1960 Ford Falcon
1960 Ford Falcon
Photo: Bill Vance. Click image to enlarge

by Bill Vance

In the early 1950s the independent American auto manufacturers saw a market for smaller, more economical cars. These would not be midgets like the Crosley, but vehicles that, while shorter and lighter than standard sedans, could still carry five or six passengers.

Cars like the Nash Rambler, Hudson Jet, Kaiser-Frazer Henry J, and Willys-Overland Aero were the result. None, except the Rambler survived very long, and even it went through a production hiatus from 1955 to 1957.

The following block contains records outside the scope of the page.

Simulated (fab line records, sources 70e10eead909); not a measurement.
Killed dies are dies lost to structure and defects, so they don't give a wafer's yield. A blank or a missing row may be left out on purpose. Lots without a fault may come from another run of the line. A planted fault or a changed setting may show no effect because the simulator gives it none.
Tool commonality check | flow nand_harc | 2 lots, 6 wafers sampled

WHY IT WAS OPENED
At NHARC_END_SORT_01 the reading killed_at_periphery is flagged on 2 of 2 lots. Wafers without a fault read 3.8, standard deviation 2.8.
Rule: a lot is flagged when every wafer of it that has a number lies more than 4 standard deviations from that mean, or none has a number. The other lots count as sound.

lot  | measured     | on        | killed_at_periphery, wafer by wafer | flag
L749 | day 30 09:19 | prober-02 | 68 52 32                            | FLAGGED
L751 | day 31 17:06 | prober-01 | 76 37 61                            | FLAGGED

This reinforced the Big Three’s contention that North Americans really didn’t want small cars. But in spite of this Motor City myopia, small well-built cars like Germany’s Volkswagen and Sweden’s Volvo were gradually gaining a North American foothold.

People weren’t buying them just for fuel efficiency; drivers also enjoyed their fun-to-drive characteristics, and, in the case of the Volvo, the excellent performance. And imports also seemed to have better quality fit and finish than domestic cars.

Toward the end of the ’50s, Detroit’s major automakers conceded, and began designing their own smaller cars, which they called compacts. The Chevrolet Corvair, Chrysler (later Plymouth) Valiant, and Ford Falcon arrived as 1960 models.

General Motors was the most daring. Its “American Volkswagen,” the Chevrolet Corvair, had an air-cooled flat six engine located in the rear. Chrysler’s Valiant was more conservative, but still had “European” styling, torsion bar front suspension, and a sturdy slant-six engine. Ford’s Falcon was a plain vanilla large car made small.

Ford’s conservatism could be traced back to the end of the Second World War when the Ford Motor Co., under recently appointed president Henry Ford II, was badly in need of new management. Ford brought in a bright, well educated group of young officers just out of the armed services. They became known as the “Whiz Kids.”

Working together they turned Ford into a thriving enterprise again. One of the most able of the group was Robert Strange McNamara, formerly of the Harvard Business School faculty. He brought a sharp, analytical approach, but there wasn’t any gasoline in his veins. He was driven by the bottom line, the furthest thing from a “car guy” to be found around Detroit.

By the mid-1950s McNamara became president of the Ford Division, and it was under his tutelage that the Ford Falcon was developed. It had plain unadorned styling and a concave, rather nondescript grille, flanked by round headlamps that many said resembled McNamara’s granny glasses.

What else would one expect from a no-frills guy but a no-frills car. It was very efficient to produce, however, thanks mainly to its having a small number of parts, particularly compared with the more exotically designed Corvair.

The Falcon’s mechanical components were equally conservative. Power came from an overhead valve, inline six displacing 2.4 litres (144.3 cu in.) and developing 85 horsepower. The engine was located in the front and drove the rear wheels through a three-speed manual transmission or an optional two-speed automatic. Road & Track magazine referred to it as a modern Model A Ford.

With its modest power and 1,089 kg (2,400 lb) weight, the Falcon was no performance stormer. Road & Track reported a zero to 96 km;h (60 mph) time of 17.7 seconds, and a top speed of 139 km/h (87 mph). But even that leisurely performance was better than the Corvair’s zero to 96 (60) time of 19.5 seconds. The larger engined Valiant (2.8 litres; 171 cu in.) was in a class by itself with a zero to 96 (60) time of 13.9 seconds.

But the clever McNamara knew what he was doing. After the excesses of the fifties, there was indeed a market for a plain-Jane car. His little Ford Falcon outsold arch-rival Chevrolet’s Corvair by almost two to one in the first model year, and the Valiant by more than three to one. By the end of the third model year, 1,291,426 Falcons had been produced compared with 855,429 Corvairs and 406,327 Valiants.

Clearly McNamara had read consumer preferences correctly. By that time, however, he had gone off to Washington as the Secretary of Defence in president John Kennedy’s administration.

The Falcon went through several revisions and many models, including convertibles and station wagons, and lasted until 1970, when it was phased out to make way for more modern designs. It even served as the basis for the first Mustang introduced in 1964.

During its decade of life, it underwent the usual cycle of American cars by becoming longer, lower, wider and more powerful. A V-8 engine was made optional in 1962 and the Falcon gradually moved away from its initial role of import-fighter.